“I,  (the Senator Judges), do solemnly swear, that in all things appertaining to the trial of the impeachment of Supreme Court Chief Justice Renato C. Corona, now pending; I will do impartial justice in accordance to the Constitution and the laws of the Philippines, so help me God.”

Yet, how often do we hear the Senators debate over how they are to treat the proceedings and whether this is a constitutional or political undertaking and what exactly is the definition of “political.”  Senator Trillanes has stated in a speech he made at the University of the Philippines that he would decide on the case based on “public acceptability.” Where in the oath did it mention “public acceptability?” Senator Honassan said almost the same thing, “public pulse,” which is likewise not to be found in the oath.    We’re wondering whether any of the Senators actually took to heart the oath they had taken because if you had seen them (it can be viewed on You Tube) swear to it, you would think they would die first before breaking that solemn oath. And when you hear them admonish a witness by reminding them in a threatening tone that they are under oath, you might tend to believe they breathe the oath they had taken. But then again, you could imagine many things, if you considered what politicians say with matching pious expressions, only to see them do the opposite at the drop of a hat, which makes you drop back to earth and reality instantaneously.  So much for oaths and oafs.
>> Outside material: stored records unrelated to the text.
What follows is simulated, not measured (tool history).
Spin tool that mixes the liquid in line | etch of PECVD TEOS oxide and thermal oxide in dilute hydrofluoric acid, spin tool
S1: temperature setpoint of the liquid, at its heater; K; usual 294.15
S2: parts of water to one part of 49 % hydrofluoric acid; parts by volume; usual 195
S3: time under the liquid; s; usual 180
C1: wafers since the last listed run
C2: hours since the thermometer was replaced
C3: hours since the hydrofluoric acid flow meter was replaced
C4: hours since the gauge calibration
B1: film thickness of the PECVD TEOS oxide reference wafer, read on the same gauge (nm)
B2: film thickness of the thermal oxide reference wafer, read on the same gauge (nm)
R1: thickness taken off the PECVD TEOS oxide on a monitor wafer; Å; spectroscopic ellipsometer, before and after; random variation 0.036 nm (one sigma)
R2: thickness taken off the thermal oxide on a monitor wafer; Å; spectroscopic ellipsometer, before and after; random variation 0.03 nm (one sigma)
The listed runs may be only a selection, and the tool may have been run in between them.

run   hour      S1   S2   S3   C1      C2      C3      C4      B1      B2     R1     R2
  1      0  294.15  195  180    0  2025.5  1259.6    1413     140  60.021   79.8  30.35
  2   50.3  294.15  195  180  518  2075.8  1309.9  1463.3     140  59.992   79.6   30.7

There are two realities competing in the impeachment trial: one is what is occurring in the impeachment court; and the other is what’s happening outside of it and that includes traditional as well as digital media. In the former, based on the reaction of the judges and presiding officer in particular, and our own appreciation of the proceedings, the prosecution panel seems way outclassed by the defense team. In the print and broadcast media, it’s clear that for the most part, it has submitted to, if not conspired with, the scheme of the Palace which is to demolish Corona and run him out of the Supreme Court. Some of the bigger media outfits do this unabashedly without caring to show even a semblance of fair reportage. In the internet where there is no monopoly of the news, the story is surprisingly different. If one were to make “the rounds” of various web sites and blog pages where there are a lot of “comments” from the readers or viewers (if there’s a video clip), the pro-conviction sentiment is about equal the pro-acquittal and at times you may even find more pro-acquittal. There’s also a lot more talk on the issue of the real reason behind PNoy’s obsession in removing Corona, and the most mentioned are the decisions made and to be made on the Hacienda Luisita (HL) case pending in the Supreme Court, and that’s only regarding the distribution of the land and not mentioning the “Hacienda Luisita Massacre” yet; whereas, in the newspapers and broadcast channels, mention of HL seems to be treated as taboo.


There is plenty of chatter, and not a few coming from insiders of the “yellow brigade,” that the goal of forcing the resignation of the Chief Justice remains the same if not more urgent. This could also be seen in the way the prosecutors have shown no let-up in their continued appearances on TV showing “proof of guilt” that the court has already ruled as inadmissible. It is debatable whether the prosecution panel is more focused on winning a conviction inside the courtroom or in the public’s mind with the hope that mob rule will ultimately decide the outcome of where Corona is to be found at the end of it all.


There’s a third reality, however, that the majority of Filipinos are sure of, and that is: their lives have seen no improvement in the last year and a half and they don’t see it happening because of what would result in this trial that they feel should not be government priority. What was expected to be daily entertainment to many is now turning out to be a source of irritation turning to anger seeing how far divorced the focus of our leaders are to the real problems they face daily, beginning with difficulties of  putting enough food on their tables.  That reality goes deeper than mere curiosity about the truth regarding the impeachment trial, or even the passion associated with blind partisanship. Hunger and the absence of basic services is visceral and sometimes a matter of life or death as in the case of the 11 deaths daily caused by the lack of health services for pregnant women as the RH Bill points out. It is obvious that the Palace and Congress have placed more time and energy in the impeachment of one man over what are supposed to be “priority bills.”  The “mob rule” is a double-edged knife that does not have the neutrality and coldness of laws and the Constitution and can change direction overnight and boomerang to those that incite it.  Beware.